Place ½ cup warm milk in the bowl of a stand mixer (or large bowl if mixing by hand). Sprinkle with 1 packet instant dry yeast and 2 tablespoons packed light brown sugar, and stir to combine. Set aside until the yeast begins to foam, 4 to 5 minutes. Meanwhile, melt 1 ½ sticks unsalted butter over low heat or in the microwave, about 50 seconds.
Add the melted butter and 3 large eggs to the bowl and whisk together until fully combined. Add 2 ½ cups all-purpose flour, 1 teaspoon vanilla extract, and ½ teaspoon kosher salt. Mix with the dough hook (or wooden spoon) on low speed until completely smooth, about 2 minutes. Cover the bowl with a kitchen towel and let the dough rise at room temperature until it relaxes, about 30 minutes.
Add 1 cup pearl sugar and fold into the dough with a large spoon. Cover the bowl again and let the dough rise for 10 minutes more. Meanwhile, heat a Belgian waffle iron over medium heat.

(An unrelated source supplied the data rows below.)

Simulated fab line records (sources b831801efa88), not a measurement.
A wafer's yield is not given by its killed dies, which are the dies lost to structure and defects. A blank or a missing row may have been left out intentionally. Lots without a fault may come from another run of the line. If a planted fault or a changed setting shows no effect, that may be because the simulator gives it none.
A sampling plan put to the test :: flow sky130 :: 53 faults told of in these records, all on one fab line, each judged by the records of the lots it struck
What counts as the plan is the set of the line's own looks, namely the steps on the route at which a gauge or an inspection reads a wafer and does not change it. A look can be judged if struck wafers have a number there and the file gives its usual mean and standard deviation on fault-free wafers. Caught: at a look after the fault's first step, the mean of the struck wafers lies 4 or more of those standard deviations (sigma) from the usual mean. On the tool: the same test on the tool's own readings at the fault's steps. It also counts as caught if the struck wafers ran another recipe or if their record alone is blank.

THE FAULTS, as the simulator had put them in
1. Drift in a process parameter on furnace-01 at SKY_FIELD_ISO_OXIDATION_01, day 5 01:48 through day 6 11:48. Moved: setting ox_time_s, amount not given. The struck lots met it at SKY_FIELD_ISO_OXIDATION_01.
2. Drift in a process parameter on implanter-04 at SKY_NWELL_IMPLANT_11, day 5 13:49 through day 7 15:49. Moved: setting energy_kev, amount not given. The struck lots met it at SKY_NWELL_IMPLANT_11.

Coat the waffle iron with cooking spray and scoop ¼ cup of the batter into the center. Cook until golden-brown, typically 4 to 6 minutes.
Transfer the waffle with tongs to a wire rack. Repeat cooking the remaining batter, coating the iron with cooking spray between each. Enjoy while still warm, or keep warm in a 275ºF oven.